Semantic search is coming to Granit
Imagine typing "person on the beach" into your catalog and seeing the right photo appear — without ever having tagged it. That's what the Granit team is working on right now.
Imagine typing "person on the beach" into your catalog and seeing the right photo appear — without ever having tagged it. That's what we're working on at Granit right now.
What we're building
Multimodal semantic search lets you find a media file based on what it actually contains visually, not what you've written about it. Concretely, in Granit, that means being able to type:
- "Sunset over the sea"
- "Black and white portrait"
- "Outdoor wedding atmosphere"
- "Red car against an urban backdrop"
...and see the right media surface in your catalog, even without tags, without a dedicated folder, without a text description.
For a photographer delivering a selection to a client, or a studio juggling tens of thousands of assets, this is a category shift: you move from manual organization (folders + tags + memory) to a search engine that actually understands content.
Where we are
We've explored several paths in parallel. Multiple AI models — self-hosted open source, managed models from major providers — and several deployment strategies, from dedicated serverless to third-party APIs. Each approach has its trade-offs: result quality, latency, cost, operational complexity.
Our internal tests are very promising. Natural-language queries surface the right media, even on fine-grained combinations (object + mood + style). We're currently fine-tuning the relevance threshold and the search experience to keep things fluid, even on large catalogs.
What this will unlock
In Granit, eventually:
- Find any media in a few words, without ever having tagged it.

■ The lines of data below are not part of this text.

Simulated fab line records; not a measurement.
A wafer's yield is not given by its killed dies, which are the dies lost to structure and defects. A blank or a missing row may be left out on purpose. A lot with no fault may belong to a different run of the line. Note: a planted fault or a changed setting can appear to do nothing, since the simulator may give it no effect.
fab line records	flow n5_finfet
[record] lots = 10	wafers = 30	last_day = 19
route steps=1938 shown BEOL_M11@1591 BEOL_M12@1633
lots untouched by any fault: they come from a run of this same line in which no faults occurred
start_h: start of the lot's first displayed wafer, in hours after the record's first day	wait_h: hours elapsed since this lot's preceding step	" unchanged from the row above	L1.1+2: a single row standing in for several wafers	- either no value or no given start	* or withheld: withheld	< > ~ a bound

- Navigate your portfolio by theme or mood rather than by folder.
- Find "photos similar to this one" in one click from any media detail page.
- Automatically group visually coherent assets to build moodboards or client selections.
- Extend search to videos and other formats over time — the tech we're building is multimodal by design.
We don't have a public release date yet, but it's getting closer. We'll keep you posted.